Box Plots


David M. Lane



Learning Objectives
  1. Define basic terms including hinges, H-spread, step, adjacent value, outside value, and far out value
  2. Create a box plot
  3. Create parallel box plots
  4. Determine whether a box plot is appropriate for a given dataset

In this section we present an important graph called a box plot. Box plots are useful for identifying outliers and for comparing distributions. We will explain box plots with the help of data from an in-class experiment. Students in Introductory Statistics were presented with a page containing 30 colored rectangles. Their task was to name the colors as quickly as possible, and their times were recorded. We'll compare the scores for the 16 men and 31 women who participated in the experiment by making separate box plots for each gender. (Such a display is said to involve parallel box plots.)

There are several steps in constructing a box plot. The first relies on the 25th, 50th, and 75th percentiles in the distribution of scores.

the bottom of each box is the 25th percentile,

the top is the 75th percentile,

and the line in the middle is the 50th percentile.
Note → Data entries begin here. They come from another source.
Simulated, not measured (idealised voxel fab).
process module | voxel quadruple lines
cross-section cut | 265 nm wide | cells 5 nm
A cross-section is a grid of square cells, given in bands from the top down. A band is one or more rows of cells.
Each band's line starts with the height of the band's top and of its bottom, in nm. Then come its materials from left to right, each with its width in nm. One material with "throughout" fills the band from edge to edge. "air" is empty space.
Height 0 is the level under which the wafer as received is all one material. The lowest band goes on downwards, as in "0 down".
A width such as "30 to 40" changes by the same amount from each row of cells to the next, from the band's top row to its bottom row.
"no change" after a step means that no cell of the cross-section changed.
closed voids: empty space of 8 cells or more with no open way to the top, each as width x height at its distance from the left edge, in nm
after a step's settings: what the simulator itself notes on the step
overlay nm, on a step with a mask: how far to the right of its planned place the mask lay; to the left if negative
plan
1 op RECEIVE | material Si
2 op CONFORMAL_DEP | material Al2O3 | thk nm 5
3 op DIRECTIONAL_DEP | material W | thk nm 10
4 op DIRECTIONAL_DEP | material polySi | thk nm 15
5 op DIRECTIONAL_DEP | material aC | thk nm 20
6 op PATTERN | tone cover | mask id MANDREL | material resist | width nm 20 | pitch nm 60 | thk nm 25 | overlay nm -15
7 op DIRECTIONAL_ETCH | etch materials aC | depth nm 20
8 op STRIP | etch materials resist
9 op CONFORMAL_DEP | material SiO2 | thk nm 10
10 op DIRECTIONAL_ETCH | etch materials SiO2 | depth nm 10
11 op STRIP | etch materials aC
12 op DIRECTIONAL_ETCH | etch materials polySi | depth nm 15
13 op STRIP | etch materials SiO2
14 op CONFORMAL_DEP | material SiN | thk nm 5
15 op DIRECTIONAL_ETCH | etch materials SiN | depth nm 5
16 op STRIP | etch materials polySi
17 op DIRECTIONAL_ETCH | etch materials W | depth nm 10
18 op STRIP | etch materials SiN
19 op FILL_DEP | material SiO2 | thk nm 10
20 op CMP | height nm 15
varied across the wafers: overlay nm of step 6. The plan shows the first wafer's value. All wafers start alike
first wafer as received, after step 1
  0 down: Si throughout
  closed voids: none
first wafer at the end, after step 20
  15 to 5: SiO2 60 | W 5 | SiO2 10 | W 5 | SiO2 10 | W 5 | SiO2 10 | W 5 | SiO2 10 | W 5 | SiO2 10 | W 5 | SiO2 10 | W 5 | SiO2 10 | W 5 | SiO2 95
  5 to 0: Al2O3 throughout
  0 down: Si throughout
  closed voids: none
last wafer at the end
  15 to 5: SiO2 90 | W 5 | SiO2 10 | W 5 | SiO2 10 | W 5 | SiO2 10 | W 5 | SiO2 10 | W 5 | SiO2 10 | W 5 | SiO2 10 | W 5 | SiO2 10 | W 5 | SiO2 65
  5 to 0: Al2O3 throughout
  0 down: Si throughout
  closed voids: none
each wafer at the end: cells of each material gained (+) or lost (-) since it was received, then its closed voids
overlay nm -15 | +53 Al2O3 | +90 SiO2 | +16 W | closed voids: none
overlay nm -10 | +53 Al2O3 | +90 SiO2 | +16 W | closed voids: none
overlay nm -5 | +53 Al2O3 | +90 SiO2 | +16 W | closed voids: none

Before proceeding, the terminology in Table 1 is helpful.

Table 1. Terminology.
Upper Hinge 75th Percentile
Lower Hinge 25th Percentile
H-Spread Upper Hinge - Lower Hinge
Step 1.5 x H-Spread
Upper Inner Fence Upper Hinge + 1 Step
Lower Inner Fence Lower Hinge - 1 Step
Upper Outer Fence Upper Hinge + 2 Steps
Lower Outer Fence Lower Hinge - 2 Steps
Upper Adjacent Largest value below Upper Inner Fence

Lower Adjacent

Smallest value above Lower Inner Fence
Outside Value A value beyond an Inner Fence but not beyond an Outer Fence
Far Out Value A value beyond an Outer Fence

Continuing with the box plots, we put "whiskers" above and below each box to give additional information about the spread of data. Whiskers are vertical lines that end in a horizontal stroke. Whiskers are drawn from the upper and lower hinges to the upper and lower adjacent values . Although we don't draw whiskers all the way to outside or far out values, we still wish to represent them in our box plots. This is achieved by adding additional marks beyond the whiskers. Specifically, outside values are indicated by small "o's, and far out values are indicated by asterisks. In our data, there are no far out values, and just one outside value. There is one more mark to include in box plots (although sometimes it is omitted). We indicate the mean score for a group by inserting a plus sign. Figure 1 shows the result of adding means to our box plots.

Figure 1. The box plots.

Figure 1 provides a revealing summary of the data. Since half the scores in a distribution are between the hinges (recall that the hinges are the 25th and 75th percentiles), we see that half the women's times are between 17 and 20 whereas half the men's times are between 19 and 25. We also see that women generally named the colors faster than the men did, although one woman was slower than almost all of the men. Figure 2 shows the box plot for the women's data with detailed labels.


Figure 2. The box plot for the women's data.

Variations on box plots

Statistical analysis programs may offer options on how box plots are created. For example, the box plot in Figure 2 is constructed from our data but differs from the previous box plot in several ways.

  1. First, it does not mark outliers.
  2. Second, the means are indicated by green lines rather than plus signs.
  3. The mean of all scores is indicated by a grey line.
  4. Individual scores are represented by dots. Since the scores have been rounded to the nearest second, any given dot might represent more than one score.
  5. The box for the women is wider than the box for the men because the widths of the boxes are proportional to the number of subjects of each gender (31 women and 16 men).
Figure 2. Box plots showing the individual scores and the means.

Each dot in Figure 2 represents a group of subjects with the same score (rounded to the nearest second). An alternative graphing technique is to jitter the points. This means spreading out different dots at the same horizontal position, one dot for each subject. The exact horizontal position of a point is determined randomly (under the constraint that different dots don’t overlap). Spreading out the dots allows you to see multiple occurrences of a given score. Figure 3 shows what jittering looks like.

Figure 3. Box plots with the individual scores jittered.

Different styles of box plots are best for different situations, and there are no firm rules for which to use. When exploring your data you should try several ways of visualizing them. Which graph you include in your report should depend on how well different graphs reveal the aspects of the data you consider most important.